(Editor’s Note: This is part of a series of travel correspondence from Dan as he travels around southeast Asia. Click the “continued” link to read the full message.)

July 9, 2005

Hello from Bangkok!

Over here, a few people have expressed sympathy to me for London bombings. They’ve also been oblivious to the difference between the United States and Britain. But onto the fun.

Last night, I sat ringside at the Muay Thai (kickboxing) matches. First row. All hail the mighty exchange rate. I was looking forward to hearing the chatter from the corner. But I’m dumb…they’re all speaking Thai! Each fighter’s friends/team had a small corral right next to me where they could cheer from the good seats. I saw the Thai Jaime Carrillo, but didn’t get my camera out in time.

There were 11 fights on the card, 2 Western boxing exhibitions and 9 Muay Thai. Two knockouts in Muay Thai, both spectacular knee-crumpling hits. The first resulted in the winner celebrating, as expected. But the other match ended differently. As the loser crumpled, the winner had a look of horror on his face, and immediately came around to check on his opponent. He helped his opponent to his feet, and took him from the ring with care.

Thailand has been an overwhelming experience. All my senses are in overdrive. The heat, the smells, the sounds, the amazing sights. When this afternoon’s monsoon rains were approaching, I was visiting the Grand Palace and shrine of the emerald Buddha. Bells with large clappers were hung from the awnings of the shrine. In a light wind, they were silent. But in the monsoon, they rang over and again. As the rain came beating down, I stepped into the shrine. Breathtaking.

Bangkok has provided a few laughs. My driver from the airport was showing me sights, this Buddhist temple, that king’s temple, then he points to the right and says that it’s the American temple. It was a McDonalds.

For what it’s worth, short Thai words look similar to Hebrew. Which makes it even more odd that the Bangkok Chabad house is right across from my hotel. And an Israeli restaurant. Down the street was a schwarma stand operated by a Thai lady.
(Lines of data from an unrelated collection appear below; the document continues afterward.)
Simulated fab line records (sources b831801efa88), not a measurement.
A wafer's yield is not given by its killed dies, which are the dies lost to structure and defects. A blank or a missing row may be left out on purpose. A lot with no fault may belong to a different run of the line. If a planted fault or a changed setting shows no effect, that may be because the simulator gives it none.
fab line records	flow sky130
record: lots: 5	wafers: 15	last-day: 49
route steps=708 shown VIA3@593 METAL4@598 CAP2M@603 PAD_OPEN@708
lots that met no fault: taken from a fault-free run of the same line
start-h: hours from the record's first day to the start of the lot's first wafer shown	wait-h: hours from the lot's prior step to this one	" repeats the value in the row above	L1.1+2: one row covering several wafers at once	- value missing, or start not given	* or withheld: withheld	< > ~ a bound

Thai massage, invigorating and stretching, could be the next big thing for athletes with the right marketing. You stay dressed, and that gives the masseuse some more liberties. Jake could grab a leg, throw it over his shoulder, and pull to stretch my knee, without any concern for my modesty. Lots of slapping, pulling, popping and tugging. The massage is very demanding on the masseuse, as he was leaning with his elbows and knees. We chatted as he worked, and I talked about my Muay Thai experience. He pointed to his leg, which was holding my arm in some Figure-4 wrestling move, and said “Muay Thai? Muay Thai.” Muay is the Thai word for leg.

Off to meet my group. Thanks for the great responses, and yes, I’m taking care of myself. I’ve learned a new word: tout. A tout is a low-grade scam artist, attempting to divert you from what you want (walking to the Grand Palace) in order to take you to alternative attractions, so you’ll buy something there. In other words, he’s an internet advertisement. One tout tried to convince me that the Grand Palace was closed for a Buddhist holiday. When I kept walking, he told me that only Thais were allowed in. When I said I’d take pictures of the outside, he told me that the place was surrounded by police and army. But he knew of a wonderful shrine, open only once a year, that was open a few blocks away. Free of charge. No thanks buddy, I’ll take my chance with the temple. Which was open. But then I had to pay 5 Bhat to pee. Some touts you can’t avoid.